April 26, 2021 feature
A two-qubit engine powered by entanglement and local measurements
Researchers at Institut Néel-CNRS, University of Saint Louis and University of Rochester recently realized a two-qubit engine fueled by entanglement and local measurements. This engine's unique design, outlined in a paper published in Physical Review Letters, could open up exciting possibilities for thermodynamics research and inform the development of new quantum technologies.
"Our paper is based on a very simple and deep effect of quantum mechanics: Measuring a quantum system disturbs the system, i.e., changes its state in a random way," Alexia Auffèves, one of the researchers who carried out the study, told Phys.org. "As an immediate consequence, the measuring device provides both energy and entropy to the quantum system, playing a role similar to a hot source fueling a thermal engine. The noticeable difference is that here, the fuel is not thermal, but quantum."
A few years ago, Auffèves and some of her colleagues at Institut Néel-CNRS introduced the proof of concept for a measurement-fueled engine based on a single qubit. This was the first of a series of proposals that revealed the energetic counterpart of measurement devices.
So far, measurement processes were typically modeled using classical theoretical approaches. In their new paper, the researchers took a bold step forward by opening 'the black box' of measuring devices and looking at it from a quantum physics perspective.
"We specifically considered the creation of quantum correlations between the system to measure and a 'quantum meter,'" Auffeves said. "We tracked the energy and entropy flows along this process, unveiling the microscopic origin of the measurement fuel. This was the most important objective of our work."
In their study, Auffeves and her colleagues thus focused on so-called 'composite systems." Their analysis ultimately led to the design of a measurement-powered engine based on entangled qubits. In addition to local measurements, this engine is fueled by a physical phenomenon known as quantum entanglement. Entanglement occurs when a set of particles interact or remain connected such that the actions performed by one affect the other, even if there is a significant distance between them.
The new engine proposed by the researchers has two qubits. A qubit is a quantum system with two energy states: the ground state |0> and the excited state |1>,
"When a qubit is measured in |1>, one can deterministically extract a quantum of energy from it, dubbed a photon," Auffèves said. "When the photon is released, the qubit is back to |0> by energy conservation. Respectively, when the qubit is in |0>, one can provide one photon to excite it in the |1> state."
Auffèves and her colleagues played with two qubits of different colors: a red one and a blue one. The red qubit exchanges red photons, while the blue one exchanges blue photons. Notably, the red qubit carries less energy than the blue qubit.
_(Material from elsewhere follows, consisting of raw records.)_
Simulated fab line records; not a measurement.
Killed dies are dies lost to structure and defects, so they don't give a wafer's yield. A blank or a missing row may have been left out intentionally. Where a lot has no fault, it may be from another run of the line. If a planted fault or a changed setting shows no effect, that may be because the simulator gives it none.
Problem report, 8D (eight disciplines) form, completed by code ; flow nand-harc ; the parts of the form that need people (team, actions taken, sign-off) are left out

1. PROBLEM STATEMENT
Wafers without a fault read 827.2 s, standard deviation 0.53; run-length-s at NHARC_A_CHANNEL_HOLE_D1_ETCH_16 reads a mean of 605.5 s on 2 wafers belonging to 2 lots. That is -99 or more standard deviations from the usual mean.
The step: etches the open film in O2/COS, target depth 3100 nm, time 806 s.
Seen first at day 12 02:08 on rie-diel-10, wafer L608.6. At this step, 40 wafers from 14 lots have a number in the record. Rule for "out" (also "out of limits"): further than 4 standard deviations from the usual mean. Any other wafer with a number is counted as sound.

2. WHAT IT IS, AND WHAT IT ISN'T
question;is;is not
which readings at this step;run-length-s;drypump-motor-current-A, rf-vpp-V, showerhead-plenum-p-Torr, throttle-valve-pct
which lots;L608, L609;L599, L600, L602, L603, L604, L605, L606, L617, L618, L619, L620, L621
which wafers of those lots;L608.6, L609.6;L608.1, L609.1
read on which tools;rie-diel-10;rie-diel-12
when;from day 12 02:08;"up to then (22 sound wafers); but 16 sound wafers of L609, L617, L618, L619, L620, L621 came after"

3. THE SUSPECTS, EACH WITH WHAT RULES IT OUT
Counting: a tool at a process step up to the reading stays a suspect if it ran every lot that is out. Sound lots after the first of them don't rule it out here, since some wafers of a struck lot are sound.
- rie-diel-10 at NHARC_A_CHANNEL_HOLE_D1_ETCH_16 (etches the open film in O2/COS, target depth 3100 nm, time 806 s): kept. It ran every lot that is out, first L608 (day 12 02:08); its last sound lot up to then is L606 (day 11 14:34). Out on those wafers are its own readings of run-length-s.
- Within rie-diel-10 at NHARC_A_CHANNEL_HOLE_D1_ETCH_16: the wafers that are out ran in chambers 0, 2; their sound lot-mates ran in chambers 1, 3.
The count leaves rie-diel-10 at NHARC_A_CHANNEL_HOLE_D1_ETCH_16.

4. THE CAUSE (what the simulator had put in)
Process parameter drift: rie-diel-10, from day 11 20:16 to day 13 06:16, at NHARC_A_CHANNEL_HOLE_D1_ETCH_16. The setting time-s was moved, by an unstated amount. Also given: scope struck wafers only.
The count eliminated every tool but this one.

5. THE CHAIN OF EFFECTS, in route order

The protocol used by the researchers initially provides a red photon to the red qubit, preparing |1a > while the blue qubit is |0b>. Subsequently, the qubits interact by exchanging photons with each other, becoming entangled.
"We then measured the blue qubit," Auffeves said. "If it is measured in |0b> we are back to the initial state, and the process restarts. If it is measured in |1b> a blue photon can be extracted. Since blue photons are more energetic than red ones, one gains energy from the process on average. As we show and analyze, this energy comes from the measuring device."
The measurement-powered engine proposed by Auffèves and her colleagues relies on a composite working substance, and entanglement plays a crucial role in its fueling mechanism. The researchers were able to carry out a quantitative assessment of the two physical resources brought by quantum measurement, namely information and fuel. In addition, they examined the effects of these resources on the engine's performance.
"Our findings provide new insights into the fundamental energetic resources at play when a quantum system is measured, or equivalently, when quantum correlations are created between a quantum system and a quantum meter," Auffèves said. "Originally, these results are valid in the absence of a well-defined temperature as the only considered source of noise is measurement itself."
Auffèves and her colleagues were among the first to extend measurement-powered engines to composite working substances and to offer a microscopic interpretation of the fueling mechanism. Their findings could help to extend concepts related to thermodynamics to quantum sources of noise, such as those that can appear inside a cryostat.
In the future, the researchers' work could inspire other teams to realize similar engines. In addition, their study could open up an entirely new field of research, which they suggest could be called "quantum energetics."
"Our results shed new light on the measurement postulate in quantum mechanics," Auffèves said. "Since this mechanism still feeds fundamental debates, one can hope that quantum energetics provides new measurable quantities to distinguish between the various interpretations of quantum mechanics. On a more applied side, the energetic footprints of quantum measurement and entanglement will have an impact on the energy cost of quantum technologies and their potential for scalability."